In a significant escalation of its campaign to choke off Iran’s primary oil export revenue, the Trump administration announced sweeping new economic sanctions Friday targeting a top Chinese independent oil refinery and around 40 shipping firms and tankers linked to the transport of Iranian crude. The move, first revealed by The Associated Press, follows through on longstanding White House threats to impose secondary sanctions on any entities and nations that continue commercial activity with Iran, marking a sharp escalation of tensions across multiple diplomatic fronts.
Concurrent with the latest sanctions package, the U.S. has also enacted a physical blockade of the Strait of Hormuz this month, the critical Persian Gulf chokepoint through which roughly a fifth of the world’s daily oil consumption passes, amplifying already severe disruptions to global energy markets.
The timing of the announcement places new strain on bilateral relations just weeks before a scheduled in-person meeting between U.S. President Donald Trump and Chinese President Xi Jinping in China, a summit that was already expected to address a host of contentious trade and geopolitical disagreements between the two global powers.
At the center of Friday’s sanctions is Hengli Petrochemical’s large-scale refinery complex in the northeastern Chinese port city of Dalian. The facility boasts a daily crude processing capacity of approximately 400,000 barrels, earning its status as one of the largest independent refineries in all of China. According to the U.S. Treasury Department, Hengli has accepted multiple shipments of Iranian crude since 2023, activities that the agency says have generated hundreds of millions of dollars in revenue for Iran’s military establishment. Advocacy group United Against Nuclear Iran first identified Hengli as one of dozens of regular Chinese buyers of Iranian crude in a February 2025 report.
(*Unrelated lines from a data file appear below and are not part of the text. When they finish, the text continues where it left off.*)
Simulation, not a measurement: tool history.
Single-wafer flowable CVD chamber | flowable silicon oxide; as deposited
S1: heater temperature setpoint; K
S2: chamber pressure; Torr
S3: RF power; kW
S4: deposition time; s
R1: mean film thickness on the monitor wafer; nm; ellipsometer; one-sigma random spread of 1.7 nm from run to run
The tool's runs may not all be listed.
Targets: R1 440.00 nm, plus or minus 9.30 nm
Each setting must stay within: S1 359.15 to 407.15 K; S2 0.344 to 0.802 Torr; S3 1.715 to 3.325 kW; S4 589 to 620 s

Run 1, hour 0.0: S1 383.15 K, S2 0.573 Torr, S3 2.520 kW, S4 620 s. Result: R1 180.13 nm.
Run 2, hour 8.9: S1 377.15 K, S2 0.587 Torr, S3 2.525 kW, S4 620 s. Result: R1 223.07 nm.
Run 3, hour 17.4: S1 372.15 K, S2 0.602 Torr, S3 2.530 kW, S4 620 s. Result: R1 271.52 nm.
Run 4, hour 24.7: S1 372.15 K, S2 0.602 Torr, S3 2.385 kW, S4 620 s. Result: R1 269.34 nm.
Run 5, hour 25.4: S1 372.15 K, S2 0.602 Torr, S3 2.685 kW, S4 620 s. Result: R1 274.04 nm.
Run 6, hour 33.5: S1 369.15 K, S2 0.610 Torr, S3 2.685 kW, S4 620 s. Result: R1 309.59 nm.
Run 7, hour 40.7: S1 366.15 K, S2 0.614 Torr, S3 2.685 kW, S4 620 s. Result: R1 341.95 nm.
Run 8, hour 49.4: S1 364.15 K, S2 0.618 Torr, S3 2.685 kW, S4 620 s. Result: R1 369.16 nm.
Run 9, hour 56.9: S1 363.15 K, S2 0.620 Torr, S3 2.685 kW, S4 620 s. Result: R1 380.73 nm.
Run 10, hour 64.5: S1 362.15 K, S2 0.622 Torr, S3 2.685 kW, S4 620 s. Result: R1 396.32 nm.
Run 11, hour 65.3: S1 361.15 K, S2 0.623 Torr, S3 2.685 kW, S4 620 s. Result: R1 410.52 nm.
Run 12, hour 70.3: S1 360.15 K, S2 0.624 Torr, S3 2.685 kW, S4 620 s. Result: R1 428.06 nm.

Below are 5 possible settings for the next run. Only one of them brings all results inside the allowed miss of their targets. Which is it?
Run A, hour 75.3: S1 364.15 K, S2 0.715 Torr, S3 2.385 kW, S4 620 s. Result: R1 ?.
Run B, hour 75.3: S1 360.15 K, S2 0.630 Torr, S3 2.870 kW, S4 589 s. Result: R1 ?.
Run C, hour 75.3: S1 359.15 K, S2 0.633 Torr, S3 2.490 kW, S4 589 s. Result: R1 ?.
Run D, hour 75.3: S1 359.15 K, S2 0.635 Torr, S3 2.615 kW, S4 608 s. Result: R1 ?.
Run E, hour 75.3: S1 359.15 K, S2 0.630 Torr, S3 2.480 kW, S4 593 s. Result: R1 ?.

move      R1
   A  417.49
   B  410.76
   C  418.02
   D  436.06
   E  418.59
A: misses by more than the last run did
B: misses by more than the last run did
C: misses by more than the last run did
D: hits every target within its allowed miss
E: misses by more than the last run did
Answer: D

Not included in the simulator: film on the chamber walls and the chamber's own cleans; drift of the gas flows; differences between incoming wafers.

Treasury Secretary Scott Bessent reaffirmed the administration’s hardline stance in comments released Friday, stating that the department “will continue to constrict the network of vessels, intermediaries and buyers Iran relies on to move its oil to global markets.” The push to cut off Iranian oil trade has accelerated in recent weeks: earlier this month, Bessent’s department issued a formal letter to financial institutions across China, Hong Kong, the United Arab Emirates and Oman, warning that the U.S. would impose secondary sanctions on any institutions facilitating Iranian trade, accusing these jurisdictions of allowing illicit Iranian financial activities to operate through their banking systems.
Speaking at a White House press briefing on April 15, Bessent underscored the gravity of the administration’s new policy, noting “we have told countries that if you are buying Iranian oil, that if Iranian money is sitting in your banks, we are now willing to apply secondary sanctions, which is a very stern measure.”
The sanctions come amid a period of extreme turmoil for the global energy trade, where ongoing conflict around the Persian Gulf has already disrupted oil and natural gas shipments, driving international energy prices sharply higher. To partially mitigate the economic impact of rising fuel costs, the Treasury Department has issued temporary sanctions waivers for Russian crude imports and a one-time exemption for Iranian cargoes already at sea ahead of the new sanctions.
As of Friday, the Associated Press reported that it was still working to secure official comment from Chinese government representatives on the latest sanctions announcement. However, Beijing has already issued a formal rebuke of similar measures taken earlier this month against another Chinese refinery tied to Iranian oil purchases. Liu Pengyu, spokesperson for the Chinese embassy in Washington, said at the time that the unilateral U.S. sanctions “undermines international trade order and rules, disrupts normal economic and trade exchanges, and infringes upon the legitimate rights and interests of Chinese companies and individuals.”